Korean Women Flock to Government
SEOUL — When Kim Hyo-eun joined the South Korean Foreign Ministry in 1992, its personal data form listed “wife,” but not “husband,” in the section where new diplomats provided information about their spouses. That was hardly surprising: at the time, few women had ever taken, let alone passed, the foreign service examination
“The year I took the exam, an unprecedentedly large number of women passed it — three — so it made news,” said Ms. Kim, who is now director of the ministry’s climate change team.
Fast forward to 2010. Kim Sang-jin, head of the ministry’s personnel management team, sees a literal change in the face of South Korean diplomacy. Over the past five years, 55 percent of the 151 people who passed the highly competitive test — the main passageway into the country’s diplomatic corps — were women.
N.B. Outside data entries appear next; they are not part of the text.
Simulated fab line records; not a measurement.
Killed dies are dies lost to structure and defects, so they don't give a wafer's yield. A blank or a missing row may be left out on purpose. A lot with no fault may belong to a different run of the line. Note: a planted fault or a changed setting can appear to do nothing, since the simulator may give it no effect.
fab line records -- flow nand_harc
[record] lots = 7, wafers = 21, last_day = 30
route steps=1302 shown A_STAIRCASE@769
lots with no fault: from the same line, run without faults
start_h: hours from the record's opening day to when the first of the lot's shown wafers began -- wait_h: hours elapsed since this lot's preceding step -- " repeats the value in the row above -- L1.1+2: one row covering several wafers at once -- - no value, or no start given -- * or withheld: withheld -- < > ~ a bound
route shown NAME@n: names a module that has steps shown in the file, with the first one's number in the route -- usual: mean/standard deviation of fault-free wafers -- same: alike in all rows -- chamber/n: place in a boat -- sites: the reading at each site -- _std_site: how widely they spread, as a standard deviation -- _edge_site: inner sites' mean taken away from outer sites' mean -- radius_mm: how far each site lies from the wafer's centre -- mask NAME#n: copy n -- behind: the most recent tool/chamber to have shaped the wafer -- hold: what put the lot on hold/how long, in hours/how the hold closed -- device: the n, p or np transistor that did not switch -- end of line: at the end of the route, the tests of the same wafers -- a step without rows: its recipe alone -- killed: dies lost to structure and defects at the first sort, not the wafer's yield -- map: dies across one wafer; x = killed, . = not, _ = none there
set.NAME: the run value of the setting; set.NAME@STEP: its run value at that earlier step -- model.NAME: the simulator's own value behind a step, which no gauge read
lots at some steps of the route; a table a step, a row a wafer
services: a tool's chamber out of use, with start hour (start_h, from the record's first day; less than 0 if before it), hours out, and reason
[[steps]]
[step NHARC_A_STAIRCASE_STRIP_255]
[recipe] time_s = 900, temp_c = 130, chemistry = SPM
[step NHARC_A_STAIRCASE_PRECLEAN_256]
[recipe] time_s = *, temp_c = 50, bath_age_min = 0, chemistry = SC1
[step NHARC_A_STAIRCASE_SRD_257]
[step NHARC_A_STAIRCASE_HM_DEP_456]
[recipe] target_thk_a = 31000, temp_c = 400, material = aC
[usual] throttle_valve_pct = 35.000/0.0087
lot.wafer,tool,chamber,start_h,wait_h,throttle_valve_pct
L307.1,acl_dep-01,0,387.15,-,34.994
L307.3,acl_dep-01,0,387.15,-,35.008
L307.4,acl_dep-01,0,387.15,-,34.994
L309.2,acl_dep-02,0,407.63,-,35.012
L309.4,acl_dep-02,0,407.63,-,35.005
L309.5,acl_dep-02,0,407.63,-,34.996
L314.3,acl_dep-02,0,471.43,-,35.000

The situation at the Foreign Ministry is emblematic of what is happening in other government departments. Last year, 47 percent of those who passed the state examination that selects midlevel officials to be groomed for senior posts in agencies other than the Foreign Ministry were women. In 1992 it was 3.2 percent.
So many women have entered public service in recent years that, in 2003, the government revised its quota system. In 1996 it had begun mandating that at least 30 percent of new hires in all government departments except the police and military be women. Now, because so many women have succeeded in competing for these jobs, it is applying the minimum 30 percent quota for men as well.
“Managers come to us asking for men, complaining that they have too many women in their office,” said Mr. Kim at the Foreign Ministry. “There aren’t enough men to go round. They’re in short supply.”
The recent surge of women in the public sector is an outcome of government efforts to expand democracy after decades of military rule, to combat economic stagnation by bringing more well-educated women into the paid work force and to check the country’s plummeting birthrate, attributed in part to the difficulties South Korean women face trying to combine careers and motherhood.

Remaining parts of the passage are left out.